It seems as though every day has been a transformation for me lately.
I hadn’t realized it until a few months ago, but the change that is occurring within me on a daily basis is pretty interesting to me. Has it always been that way and I just didn’t have as much self awareness to realize it? Or have certain events and circumstances in my life just provided a catalyst for more change?
Who knows? But it is interesting to know how much is brewing at any given moment. I feel like each interaction with someone, each work opportunity and each class period is leaving me with new layers of myself to uncover and new thoughts to marinate in.
But it’s interesting in the sense that each time I feel like I have gone through an individual digging process, for a brief moment in time I feel clarity and feel like I have gone deeper into myself. Then, a new opportunity for self growth emerges and there are yet other layers to uncover. It is remarkable, each human literally has millions of layers of complexity. Now whether we have the chance or even desire to do the digging is individual. Not everybody has either one.
But it does raise questions for me. Are any of these processes more true than the others? It seems as though I can generally categorize these years of my life as “processing years,” and I feel it is due to where I am in school and what I am studying. I truly felt as though when I finished nursing school and for the few months after, I was done for the moment with heavy processing. Then I started at Naropa University, and it started all over again. Each chapter of my life afterwards has offered great opportunity for reflection and growth.
So should there be any reason for me to discount what happened to me then? I did for a little while for some reason, I was just feeling as though the current “digging” was the most true. And for a second forgot to appreciate the past “digging.”
The digging isn’t painless though. And because of that, sometimes we forget to appreciate the process because we as a society are so inclined and eager to avoid the pain and release it from our conscious and memory. Then we may forget the journey. But here, marinate in the pain. Know that this kind of pain is good pain. This is the pain that stimulates change, and encourages transformation.

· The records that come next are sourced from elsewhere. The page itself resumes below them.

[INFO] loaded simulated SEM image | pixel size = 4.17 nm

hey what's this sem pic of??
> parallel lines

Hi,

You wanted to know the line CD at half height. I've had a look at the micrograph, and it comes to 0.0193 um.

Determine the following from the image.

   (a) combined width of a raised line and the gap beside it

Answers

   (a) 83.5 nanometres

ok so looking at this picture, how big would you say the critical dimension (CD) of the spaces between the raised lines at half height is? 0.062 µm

All of these self transformations contain such a plethora of truth. Each one allows for the next to happen. It is the staircase of life. I read a quote a few days ago that I really loved: don’t just stare at the steps, step up the stairs.” So step up through each of these processes and appreciate every single moment. They make you who you are today. No single step should be left unattended and unacknowledged. They hold so much significance and importance.
Remember the journey, don’t just appreciate the finish line.
Ed: Kate B.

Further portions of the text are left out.